-1 from me...same FetchFailed issue as what Hector saw...

I am running Netflix dataset and dumping out recommendation for all users.
It shuffles around 100 GB data on disk to run a reduceByKey per user on
utils.BoundedPriorityQueue...The code runs fine with MovieLens1m dataset...

I gave Spark 10 nodes, 8 cores, 160 GB of memory.

Fails with the following FetchFailed errors.

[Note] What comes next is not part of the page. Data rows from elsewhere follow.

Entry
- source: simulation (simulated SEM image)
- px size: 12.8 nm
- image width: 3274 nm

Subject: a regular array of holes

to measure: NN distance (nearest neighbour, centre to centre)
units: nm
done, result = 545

14/11/23 11:51:22 WARN TaskSetManager: Lost task 28.0 in stage 188.0 (TID
2818, tblpmidn08adv-hdp.tdc.vzwcorp.com): FetchFailed(BlockManagerId(1,
tblpmidn03adv-hdp.tdc.vzwcorp.com, 52528, 0), shuffleId=35, mapId=28,
reduceId=28)

It's a consistent behavior on master as well.

I tested it both on YARN and Standalone. I compiled spark-1.1 branch
(assuming it has all the fixes from RC2 tag.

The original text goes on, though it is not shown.